As far as *why* Russian has this is incredibly interesting to me.
The roles you see labeled by the Russian endings are roles that make up the fabric of how a series of words is to be understood.
The dog bit the cat.
In English, you know that the dog is not hurt, because it did the biting. You know this because you can tell it is the subject (that, which does the verb) of the sentence. You can tell it is the subject of the sentence because of the order in which the words came -- flip the words, and the meaning becomes the opposite.
So for English - Word order determines sentence roles.

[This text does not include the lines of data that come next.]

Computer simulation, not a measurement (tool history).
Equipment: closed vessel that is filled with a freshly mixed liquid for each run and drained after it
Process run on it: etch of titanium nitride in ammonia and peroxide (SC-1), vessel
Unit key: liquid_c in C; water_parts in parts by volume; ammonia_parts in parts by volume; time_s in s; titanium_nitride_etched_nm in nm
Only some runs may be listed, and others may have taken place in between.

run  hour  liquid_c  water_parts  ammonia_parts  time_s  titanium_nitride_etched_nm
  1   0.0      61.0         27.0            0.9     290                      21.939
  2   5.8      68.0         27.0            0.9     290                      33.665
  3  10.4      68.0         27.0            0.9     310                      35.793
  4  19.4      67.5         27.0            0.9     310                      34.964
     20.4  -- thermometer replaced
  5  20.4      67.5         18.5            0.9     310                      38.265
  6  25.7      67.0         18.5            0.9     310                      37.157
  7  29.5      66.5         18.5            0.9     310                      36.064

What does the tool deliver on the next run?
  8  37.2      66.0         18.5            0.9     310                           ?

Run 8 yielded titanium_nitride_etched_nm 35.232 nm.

However for Russian, the endings give all the necessary information about grammatical roles, meaning that the word order is no longer restricted. This is a fundamental aspect of human language that has fallen deep into the background in English.
Word order was out of a job, and in language, nothing is ever useless, so the word order then gains magical uses that even further add to the possible information a person can relay with a set of words. Thus, what in English might be a change in voice tone, a gesture, a glance, or a choice of word - can sometimes be dealt with by just changing the Russian word order.
Because of all this you will see word orders in Russian that can be anything from the opposite of what the English uses (though with the same fundamental meaning), or even word orders that are altogether foreign to English.
Я тебя люблю
Я люблю тебя
Тебя люблю я
Can each have a theoretical reason and added meaning based on the order, though they all mean at heart "I love you"
"Спит стальной твой дракон" - Forgive the odd example, it's from a metal song.
Sleeps steel your dragon - word for word translation, in the same order
Your steel dragon sleeps.
What's cool here is that Russian can even move around possessive pronouns [my, your, his, its], but in English, these words must *always* come in the beginning of the noun's trail of ducklings. (For this analogy: last in line = first word you hear)
"In this our hour of need..." is really the only way it is any different
One of my favorites is that if an adjective follows a preposition, the adjective's and preposition's noun can be elsewhere in the sentence.
Я на твоей останусь стороне
I on your stay side
Here, because the word "your" matches (audibly and visibly) in case with "side", the word "side" no longer has to remain attached proximally to its governing preposition. It's like a preposition demands a noun of a particular case to follow directly after, but it will settle for the noun's adjective.
(Also, conjugation tells you that the subject of "stay" really is the "I" you read a second ago)
Russian essentially wraps up groups of words with beautiful little bows.
A prepositional phrase includes the preposition (on, at, for, in, with), its object (a noun), and any adjective or adverbs modifying that noun or its modifiers. This phrase is inherently a whole unit, that can be moved around sentences. In English, you know that a prepositional phrase has come to an end through the means of a messy process of discerning when that preposition's noun has arrived. In Russian, the case system neatly labels everything that belongs to whichever preposition that it does, and labels everything as to how it relates to the verb of the sentence. The verb is the king.
The free word order is also conducive to a writer being able to intentionally design which ideas come first in order to smoothly get across complex ideas (or just complex sentences).
Imagine tetris, but in Russian you get to choose which block you use next.